Dispersed corporate entrepreneurship (also called intrapreneurship) rests on the premise that every individual in the company has the capacity for both managerial and entrepreneurial behavior more or less simultaneously”. “Rather than hiving off separate groups or divisions to be entrepreneurial, while the rest are left to pursue the ongoing managerial tasks (Galbraith, 1982), the dispersed approach sees the development of an entrepreneurial culture or posture as the key ante-cedent to initiative (Covin and Slevin, 1991; Goshal and Bartlett, 1994; Kanter, 1985; Stopford and Baden-Fuller, 1994)” (cited in BIRKINSHAW, 1997, p.209).I prefer the dispersed approach over the focused approach because it gives more freedom to every employee in the organization and as a result opens more entrepreneurial opportunities .
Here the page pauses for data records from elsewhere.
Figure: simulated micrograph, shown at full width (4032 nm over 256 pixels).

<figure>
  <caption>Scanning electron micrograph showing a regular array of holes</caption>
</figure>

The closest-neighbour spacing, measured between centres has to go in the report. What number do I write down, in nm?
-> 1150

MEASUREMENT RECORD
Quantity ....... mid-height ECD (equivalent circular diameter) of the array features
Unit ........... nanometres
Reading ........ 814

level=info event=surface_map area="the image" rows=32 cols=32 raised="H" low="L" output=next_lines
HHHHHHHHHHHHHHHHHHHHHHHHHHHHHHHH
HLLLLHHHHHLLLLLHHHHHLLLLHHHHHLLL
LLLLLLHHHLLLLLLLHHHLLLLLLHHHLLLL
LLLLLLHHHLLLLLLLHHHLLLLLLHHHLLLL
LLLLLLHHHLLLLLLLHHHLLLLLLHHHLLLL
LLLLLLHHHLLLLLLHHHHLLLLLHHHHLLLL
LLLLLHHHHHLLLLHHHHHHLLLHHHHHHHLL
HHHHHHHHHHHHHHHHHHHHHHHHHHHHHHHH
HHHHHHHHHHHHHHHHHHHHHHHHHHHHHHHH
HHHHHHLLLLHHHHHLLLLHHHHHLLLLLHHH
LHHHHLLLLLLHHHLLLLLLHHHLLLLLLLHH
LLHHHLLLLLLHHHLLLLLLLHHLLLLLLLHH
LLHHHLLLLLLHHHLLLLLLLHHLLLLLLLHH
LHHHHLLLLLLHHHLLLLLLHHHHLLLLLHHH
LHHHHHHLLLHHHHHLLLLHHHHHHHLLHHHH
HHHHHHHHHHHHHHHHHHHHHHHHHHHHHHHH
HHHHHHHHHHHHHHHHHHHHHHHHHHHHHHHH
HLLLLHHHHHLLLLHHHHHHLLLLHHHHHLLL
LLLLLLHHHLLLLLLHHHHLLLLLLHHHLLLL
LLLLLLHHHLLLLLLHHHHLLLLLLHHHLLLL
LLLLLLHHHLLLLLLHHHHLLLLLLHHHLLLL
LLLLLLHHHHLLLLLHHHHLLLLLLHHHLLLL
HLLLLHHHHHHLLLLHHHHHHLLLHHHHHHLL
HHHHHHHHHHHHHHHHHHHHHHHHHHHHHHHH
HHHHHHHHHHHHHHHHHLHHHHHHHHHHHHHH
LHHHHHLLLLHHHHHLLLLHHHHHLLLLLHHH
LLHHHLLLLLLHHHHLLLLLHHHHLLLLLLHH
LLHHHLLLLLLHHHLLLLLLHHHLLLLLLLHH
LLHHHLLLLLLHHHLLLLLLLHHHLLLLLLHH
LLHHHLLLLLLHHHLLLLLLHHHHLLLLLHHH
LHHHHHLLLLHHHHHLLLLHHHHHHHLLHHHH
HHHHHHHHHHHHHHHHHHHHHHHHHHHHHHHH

However, the dispersed approach has disadvantages in comparison to the focused approach .”Dispersed corporate entrepreneurship, therefore, assumes a latent dual role for every employee, consisting of (a) the management of ongoing activities and (b) the identification and pursuit of new opportunities (Kirzner, 1973; Penrose, 1959; Stevenson and Jarillo, 1990)” (cited in BIRKINSHAW, 1997, p.209). “The advantage of this approach over the focused approach is that a greater diversity of opportunities will be sensed, because the entrepreneurial capability is dispersed throughout the organization, rather than restricted to a new venture division”.
“The major disadvantage of this approach is that managerial responsibilities typically ‘drive out’ entrepreneurial responsibilities (Hedlund and Ridderstrale, 1992; Kanter, 1986) because they are more clearly defined and have more immediate rewards” (cited in BIRKINSHAW, 1997, p.209). Unless it is well managed the dispersed approach can actually inhibit entrepreneurship (Drucker, 1985) (cited in BIRKINSHAW, 1997, p.209).